The reason that you can't pass cons as an argument to foldl1
without casting is that the type of cons simply does not match that of foldl1
's function argument and your cast is in fact illegal - but, sadly, unchecked, so you don't get an exception right away (you will get one eventually though).
You've defined foldl1
to take a function that takes two arguments of the same type and cons doesn't do that. cons
takes a T
and a list of T
s. When foldl1
first calls cons
, it will call it with the list's first and second elements as arguments. Since neither of those is a list, this will cause a ClassCastException
to be thrown.
So cons is simply not a valid argument for foldl1
. Not only is there no way to avoid the cast, there's also no way to make the cast actually work.

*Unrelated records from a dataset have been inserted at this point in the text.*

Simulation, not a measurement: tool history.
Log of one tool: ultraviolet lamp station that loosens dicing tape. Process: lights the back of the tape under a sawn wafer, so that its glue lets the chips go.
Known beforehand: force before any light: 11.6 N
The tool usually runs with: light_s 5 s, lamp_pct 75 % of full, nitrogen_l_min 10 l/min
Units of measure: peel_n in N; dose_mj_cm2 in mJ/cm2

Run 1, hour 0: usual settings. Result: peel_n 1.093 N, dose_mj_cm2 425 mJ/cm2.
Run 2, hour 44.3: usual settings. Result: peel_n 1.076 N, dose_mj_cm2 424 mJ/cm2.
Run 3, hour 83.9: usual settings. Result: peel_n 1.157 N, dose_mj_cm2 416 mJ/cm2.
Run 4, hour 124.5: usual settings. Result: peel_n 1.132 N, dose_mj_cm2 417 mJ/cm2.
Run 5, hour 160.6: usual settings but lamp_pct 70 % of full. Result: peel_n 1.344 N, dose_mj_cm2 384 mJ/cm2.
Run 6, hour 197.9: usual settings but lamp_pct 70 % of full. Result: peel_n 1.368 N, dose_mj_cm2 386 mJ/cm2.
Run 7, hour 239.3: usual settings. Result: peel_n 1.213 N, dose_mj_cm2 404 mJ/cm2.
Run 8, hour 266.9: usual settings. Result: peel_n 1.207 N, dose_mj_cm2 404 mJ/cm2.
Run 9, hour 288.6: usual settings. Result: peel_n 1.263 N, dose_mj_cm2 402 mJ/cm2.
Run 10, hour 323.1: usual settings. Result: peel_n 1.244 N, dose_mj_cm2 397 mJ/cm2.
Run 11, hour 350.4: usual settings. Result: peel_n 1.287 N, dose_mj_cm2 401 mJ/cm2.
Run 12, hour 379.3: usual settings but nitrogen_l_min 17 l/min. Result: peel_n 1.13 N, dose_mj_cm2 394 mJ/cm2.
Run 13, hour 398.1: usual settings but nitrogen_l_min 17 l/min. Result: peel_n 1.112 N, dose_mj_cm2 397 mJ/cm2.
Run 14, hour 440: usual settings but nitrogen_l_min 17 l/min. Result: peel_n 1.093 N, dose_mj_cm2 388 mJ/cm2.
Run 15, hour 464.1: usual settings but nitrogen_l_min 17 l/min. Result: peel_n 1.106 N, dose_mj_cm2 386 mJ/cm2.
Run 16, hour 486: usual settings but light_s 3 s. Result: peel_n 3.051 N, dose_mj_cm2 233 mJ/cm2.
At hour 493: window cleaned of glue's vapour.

Another reason that you can't use foldl1
to reverse a list is its return type: foldl1
returns a T
where T
is the element type of the list you're calling it on. So if you use foldl1
on a list of T
s, the result will be a T
. But clearly the result of reversing a list of T
s should be another list of T
s, not a plain T
.
If you want to reverse a list using a fold and cons, you'll need to define it in terms of foldl
, not foldl1
. foldl
allows for the result type to be different from the element type of the list and it allows you to use something other than the first element of the list as the starting value of the accumulator (which you need because, as I said, the accumulator needs to be a list).